Rotor & Wing International

Help Inform the Future of Flight Controls

There are simply not enough qualified commercial pilots to make urban air mobility a reality, so Bell is redesigning traditional rotorcraft flight controls from the pedals up.

There are simply not enough qualified commercial pilots to make urban air mobility a reality, so Bell is redesigning traditional rotorcraft flight controls from the pedals up so more people can qualify to fly eVTOL aircraft quickly and affordably.

“Even currently what it takes to become a pilot, that’s not going to support the numbers,” Scott Drennan, Bell’s vice president of innovation, said during a media tour of the company’s Fort Worth, Texas Headquarters in December. “Something is going to have to change in that ecosystem to be able to have enough pilots. If you truly believe that there are going to be thousands of these things out there then you’re not going to be able to go the normal pilot route.”

Urban air mobility is forcing aircraft designers to flip their thought process because the pilots they were designing for were a known quantity, as each was required to have a certain amount of experience in the air and with certain controls and maneuvers. Now, for air taxis to take off in a big way, they have to be designed for mass appeal, both to pilots and the public.

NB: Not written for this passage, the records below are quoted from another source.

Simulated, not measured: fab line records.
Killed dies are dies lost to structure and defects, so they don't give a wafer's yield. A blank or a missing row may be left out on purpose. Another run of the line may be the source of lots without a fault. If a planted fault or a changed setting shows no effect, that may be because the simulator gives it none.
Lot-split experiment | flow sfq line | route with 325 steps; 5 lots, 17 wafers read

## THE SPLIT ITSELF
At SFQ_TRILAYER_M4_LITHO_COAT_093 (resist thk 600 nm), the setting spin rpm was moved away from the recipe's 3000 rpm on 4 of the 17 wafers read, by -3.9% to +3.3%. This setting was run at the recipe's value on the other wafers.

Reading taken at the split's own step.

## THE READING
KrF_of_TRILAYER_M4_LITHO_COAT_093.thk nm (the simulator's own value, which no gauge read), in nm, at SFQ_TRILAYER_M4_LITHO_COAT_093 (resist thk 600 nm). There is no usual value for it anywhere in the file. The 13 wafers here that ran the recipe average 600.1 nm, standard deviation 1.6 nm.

But there already are too few commercial rotorcraft pilots to meet demand and the barrier to entry is prohibitive for the average Uber driver, he said. To inform the future of flight controls, Bell has launched a flight control study that will survey a wide swathe of potential air taxi pilots.

“We want to include them in this process as early as possible because a lot of how the average person interacts with the controls will dictate what kind of augmentation we need to do, what kind of flight-control inceptors we need to implement,” said Bell Experimental Test Pilot IV Jim Gibson.

Bell entered Phase I of the study in January at the Consumer Electronics Show, where it also unveiled a full-size mockup of the Nexus hybrid/electric EVTOL design. It also began collecting data from “pilots” who flew its future flight control simulator. The same setup is available for attendees at the Bell booth at HeliExpo.

Using three portable simulators that integrate virtual reality goggles with a moving, articulated seat and variations of flight controls, each participant “flies” a pre-lit route through a synthetic world. In each simulator the “pilot” tries to stay on course using first traditional helicopter pedals, cyclic and collective. In the next simulator, there are no pedals and antitorque is managed my twisting one of the manual controls. In the third, there is only one directional controller and thrust is controlled by a wheel on the handgrip.

“While it might look like a high-end video game to you, it’s really collecting 350 different discreet bits of information 20 times a second throughout the time you’re operating it,” Gibson said.

Each surveyed participant is given a 30-second tablet-based course on what each set of controls does, flies all three and then rates their ability to control the aircraft against the computer’s record of the pilot’s performance. They also answer a series of demographic questions to pair with each participant’s performance.